Amid the rolling lush green hills of Bulgaria’s Rhodope mountains and the soaring majesty of the pines that cluster closely to shade their slopes, there are roads that connect the southern Bulgarian town of Nedelino to the outside world.
To paraphrase the words of another writer, there is a road that runs from Nedelino to Byal Izvor, and a road that runs to Zlatograd, and they are lovely beyond all singing of it. The glittering rivers and streams, the houses in the Rhodope style perched on those slopes and panoramas, the haystacks enfolded in the style traditional to the region, those winding roads that meander amid it all, offering the eye a delight, the memory a treasure, the impulse to urge others to sample the magnificence of it all.
But hold that impulse of delight. On this sweltering early July day in 2019, our purpose is different, not to savour the delights of the surroundings, but to commemorate those whose sweat was forced from their brow, more than seven decades ago, to make those roads possible, the ones today that motorists may drive on their way in the direction of Greece.

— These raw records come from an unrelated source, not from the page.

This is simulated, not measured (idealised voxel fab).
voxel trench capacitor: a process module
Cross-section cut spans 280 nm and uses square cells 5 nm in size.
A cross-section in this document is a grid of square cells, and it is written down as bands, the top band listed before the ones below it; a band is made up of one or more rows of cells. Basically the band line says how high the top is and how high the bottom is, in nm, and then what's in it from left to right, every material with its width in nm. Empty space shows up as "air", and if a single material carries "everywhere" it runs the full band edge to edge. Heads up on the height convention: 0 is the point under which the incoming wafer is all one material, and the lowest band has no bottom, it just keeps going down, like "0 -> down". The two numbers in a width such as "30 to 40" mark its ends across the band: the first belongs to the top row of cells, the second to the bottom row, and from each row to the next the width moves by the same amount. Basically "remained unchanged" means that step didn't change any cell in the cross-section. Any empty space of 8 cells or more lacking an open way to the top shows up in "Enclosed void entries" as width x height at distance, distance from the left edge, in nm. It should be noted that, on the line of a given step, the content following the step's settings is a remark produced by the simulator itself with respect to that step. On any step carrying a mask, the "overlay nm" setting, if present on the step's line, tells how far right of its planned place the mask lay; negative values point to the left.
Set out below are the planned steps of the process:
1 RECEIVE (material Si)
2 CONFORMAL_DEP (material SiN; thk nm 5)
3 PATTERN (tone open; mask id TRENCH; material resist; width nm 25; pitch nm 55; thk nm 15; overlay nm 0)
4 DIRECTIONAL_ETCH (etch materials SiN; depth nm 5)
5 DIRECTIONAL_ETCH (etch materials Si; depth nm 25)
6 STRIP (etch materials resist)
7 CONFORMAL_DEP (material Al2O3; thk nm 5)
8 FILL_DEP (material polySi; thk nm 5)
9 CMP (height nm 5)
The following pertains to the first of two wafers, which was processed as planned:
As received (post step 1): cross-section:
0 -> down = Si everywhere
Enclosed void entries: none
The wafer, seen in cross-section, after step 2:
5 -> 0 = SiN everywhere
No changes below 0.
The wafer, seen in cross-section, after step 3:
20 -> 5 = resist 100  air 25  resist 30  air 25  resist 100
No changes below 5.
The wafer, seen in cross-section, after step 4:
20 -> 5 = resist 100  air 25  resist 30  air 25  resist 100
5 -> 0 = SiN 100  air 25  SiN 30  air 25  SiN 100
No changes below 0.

We commemorate much grimmer summer sweltering days, long days and long months – from March to the first biting chills of winter – when, under the antisemitic Defence of the Nation Act, Bulgarian Jewish men, aged from 18 to 45, were pressed into forced labour, to build these roads.
The road from Nedelino to Byal Izvor is about 18km. The road from Nedelino to Zlatograd, about the same distance. Thirty-six km of road built by men, many at very least unaccustomed to hard manual labour, none accustomed to the vagaries of undernourishment, inadequate accommodation, the perspiration and desperation for water, all in the name of a Bulgaria turned officially hostile to one of its communities, those decades ago, here in Nedelino, between 1942 and 1944. Separated from their families, for those long months, those families themselves stricken by discriminatory food rationing and a raft of other deprivations of human rights, all for being Jews.
Addressing the July 3 ceremony to unveil a commemorative plaque to those who suffered here, Maxim Benvenisti, head of the Tzedaka charitable foundation of the Organization of the Jews in Bulgaria “Shalom”, says: “Some gave bread, others gave beatings”.
This is true. There were those – very many – Bulgarians who, offended at the injustices meted out to their Jewish compatriots, did what they could to alleviate their suffering. There were also those who revelled in augmenting their suffering.
History is a messy business, points out the ambassador of the State of Israel, Irit Lilian, before the monument is unveiled. Neither quite white nor black. It is true that Bulgarians stood up to prevent the deportation of the Bulgarian Jews to the death camps of the Holocaust. It is also historical fact that Jews from territories then under Bulgarian administration were deported. It is also true that at forced labour camps like at Nedelino and about 10 others, Bulgarian Jews were penalised, in conditions that were inhumane, for no other reason than a statute – modelled on the Nuremberg laws of Hitler’s Germany – that deemed them deserving of penalty.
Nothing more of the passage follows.